9 of 80 comments (clear)

  1. So that means in ten years we can use it right? by dmgxmichael · · Score: 4, Insightful

    I hate how legacy browsers act as stones around our necks.

  2. What's in Javascript 6? by Anonymous Coward · · Score: 5, Informative

    Good overview here: http://es6-features.org

    The big one is real classes. No more prototype boilerplate.

  3. Spec by TFlan91 · · Score: 4, Informative

    Since actually having a link to the spec in the announcement of the spec would be helpful...

    http://www.ecma-international....

  4. Re:Yay! by ShanghaiBill · · Score: 3, Informative

    What kind of features were worthless?

    Semicolon insertion.
    Idiotic scoping rules.
    Bad handling of NaN and null.
    Hidden prototype items in arrays/objects.
    "with" statement.
    "==" not working like "===".
    "void"

    Many more listed here: Bad parts
    And here: Awful parts

  5. Prototypical by nmb3000 · · Score: 4, Informative

    revamped syntax featuring classes

    So they just gave up on the whole prototype system and duct taped class-based OO on top of it? That's actually kind of sad -- It was a special aspect of Javascript that set it apart from other languages, and homogenization is boring. I guess maybe today's "Javascript developers" just couldn't wrap their heads around it.

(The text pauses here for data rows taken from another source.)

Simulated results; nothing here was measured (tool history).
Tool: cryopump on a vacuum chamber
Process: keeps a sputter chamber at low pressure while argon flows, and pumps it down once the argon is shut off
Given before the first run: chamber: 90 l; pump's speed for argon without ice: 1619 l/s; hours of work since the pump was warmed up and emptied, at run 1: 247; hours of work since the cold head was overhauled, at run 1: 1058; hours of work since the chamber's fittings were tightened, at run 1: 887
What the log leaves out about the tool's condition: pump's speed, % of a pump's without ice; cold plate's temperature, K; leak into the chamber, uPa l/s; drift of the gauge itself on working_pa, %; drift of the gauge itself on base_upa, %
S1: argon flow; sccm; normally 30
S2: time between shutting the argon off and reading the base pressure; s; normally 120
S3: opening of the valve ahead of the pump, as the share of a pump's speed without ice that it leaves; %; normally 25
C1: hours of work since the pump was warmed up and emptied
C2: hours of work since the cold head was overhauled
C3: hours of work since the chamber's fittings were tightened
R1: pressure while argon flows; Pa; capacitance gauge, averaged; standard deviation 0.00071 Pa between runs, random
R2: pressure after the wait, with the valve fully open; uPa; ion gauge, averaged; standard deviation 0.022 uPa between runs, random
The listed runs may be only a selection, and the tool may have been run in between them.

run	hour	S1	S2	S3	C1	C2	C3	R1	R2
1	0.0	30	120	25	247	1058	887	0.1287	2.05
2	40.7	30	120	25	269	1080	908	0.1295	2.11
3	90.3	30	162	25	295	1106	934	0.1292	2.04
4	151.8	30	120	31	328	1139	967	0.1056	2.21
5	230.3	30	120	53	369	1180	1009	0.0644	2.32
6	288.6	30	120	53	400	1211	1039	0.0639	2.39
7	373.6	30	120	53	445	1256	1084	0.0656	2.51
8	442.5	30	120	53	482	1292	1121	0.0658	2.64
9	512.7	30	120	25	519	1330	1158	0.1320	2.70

    Here's a rundown of the new features if anyone else hasn't been following ES6 and is curious. A few of note are

    scoped and const declaration via let and const,
    lazy iterators and generators,
    format/heredoc strings,
    and varargs ala Lua.

    Overall this looks like a good step in bringing Javascript closer to being on par with more modern languages.

    --
    "What do you despise? By this are you truly known." --Princess Irulan, Manual of Muad'Dib
    /)
    1. Re:Prototypical by SirAnodos · · Score: 3, Insightful

      So they just gave up on the whole prototype system and duct taped class-based OO on top of it? That's actually kind of sad -- It was a special aspect of Javascript that set it apart from other languages, and homogenization is boring. I guess maybe today's "Javascript developers" just couldn't wrap their heads around it.

      They did not give up on the prototype system. To quote from the link you shared:

      ES6 classes are a simple sugar over the prototype-based OO pattern... Classes support prototype-based inheritance, super calls, instance and static methods and constructors.

      It's just sugar. It's all prototype inheritance underneath the sugar, and you are still free to not use the sugar and keep using prototype inheritance like you always have.

  6. The only language I've ever hated by Snotnose · · Score: 3, Funny

    I've used a lot of languages in the last 30 years, the only one I actively learned to hate was Javascript. Biggest problem being "everything is a global", followed by "Scope? We don't need no stinkin mouthwash", and finally having the behaviour be different on different machines because reasons.

    After 6 months of schedule slipping and very poor quality we finally convinced management to let us use perl. Perl ain't perfect, but it's predictable.

    1. Re:The only language I've ever hated by Anonymous Coward · · Score: 3, Insightful

      > Biggest problem being "everything is a global"

      6 months, and you did not figure out how Javascript scoping works? ... and you went back to perl ...

      ouch.

    2. Re:The only language I've ever hated by Snotnose · · Score: 3, Insightful

      Of course we figured it out. The answer was "very poorly".